If they have to liquidate their assets (mbs/treasuries) they’ll probably create at least some slippage, moreso in MBS, that may prevent them from recouping their value at current prices. Alternatively they can try to hold to maturity or spread out their selling but that will make depositors illiquid
I don't think that holding to maturity really solves the fundamental problem though. The reason the MBS have lost value is because they have a low coupon compared to what you can get now. To execute the hold to maturity strategy, they would have to pay the depositors interest with the coupons from the MBS.
Under ZIRP, the depositors weren't getting anything, and so making 1.5% on MBS was fine. In the current interest rate environment, depositors won't be satisfied with a zero yield on their deposit accounts, and the MBS don't pay enough to cover it, so either they lose depositors because they're not paying competitive interest, or they take a loss every day because their investments don't cover the cost of the deposits.
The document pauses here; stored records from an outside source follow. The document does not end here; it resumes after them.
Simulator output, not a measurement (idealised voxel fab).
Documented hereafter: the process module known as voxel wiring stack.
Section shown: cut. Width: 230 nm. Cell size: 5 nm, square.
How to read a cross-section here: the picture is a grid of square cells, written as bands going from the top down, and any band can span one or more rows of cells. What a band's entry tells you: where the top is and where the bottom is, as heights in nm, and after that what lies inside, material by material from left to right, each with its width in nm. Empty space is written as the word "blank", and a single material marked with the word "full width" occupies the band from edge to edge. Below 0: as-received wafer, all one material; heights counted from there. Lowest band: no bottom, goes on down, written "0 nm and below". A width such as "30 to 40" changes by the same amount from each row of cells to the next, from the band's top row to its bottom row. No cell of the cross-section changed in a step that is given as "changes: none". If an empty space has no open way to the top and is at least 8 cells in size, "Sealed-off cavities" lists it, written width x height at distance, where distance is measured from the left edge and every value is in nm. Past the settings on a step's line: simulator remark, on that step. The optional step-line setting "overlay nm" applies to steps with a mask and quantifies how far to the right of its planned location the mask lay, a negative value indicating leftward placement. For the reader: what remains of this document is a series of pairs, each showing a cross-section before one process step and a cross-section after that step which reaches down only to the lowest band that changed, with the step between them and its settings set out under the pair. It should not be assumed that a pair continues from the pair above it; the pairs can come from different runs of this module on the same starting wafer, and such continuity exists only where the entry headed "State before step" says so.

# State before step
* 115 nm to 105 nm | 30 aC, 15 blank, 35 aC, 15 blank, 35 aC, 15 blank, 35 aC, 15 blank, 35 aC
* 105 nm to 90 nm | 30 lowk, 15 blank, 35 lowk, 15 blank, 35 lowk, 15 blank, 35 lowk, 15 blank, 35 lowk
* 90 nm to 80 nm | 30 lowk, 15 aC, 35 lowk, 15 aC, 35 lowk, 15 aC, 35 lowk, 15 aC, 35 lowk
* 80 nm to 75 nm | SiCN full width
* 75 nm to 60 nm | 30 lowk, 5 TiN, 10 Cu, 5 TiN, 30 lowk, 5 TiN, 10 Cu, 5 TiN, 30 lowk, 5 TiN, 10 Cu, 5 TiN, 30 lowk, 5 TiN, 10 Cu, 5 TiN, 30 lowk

Ultimately keeping the bonds on the books as HTM just spreads out the loss over the lifetime of the bonds rather than recognizing it right when interest rates change, but the result is the same.
Oh fully agreed. They fundamentally lost depositors’ money by making bad investments - holding to maturity is just a way to argue that depositors will be made whole. The depositors may as well just be given the bonds/mbs themselves and allowed to hold to maturity or sell them to meet immediate needs.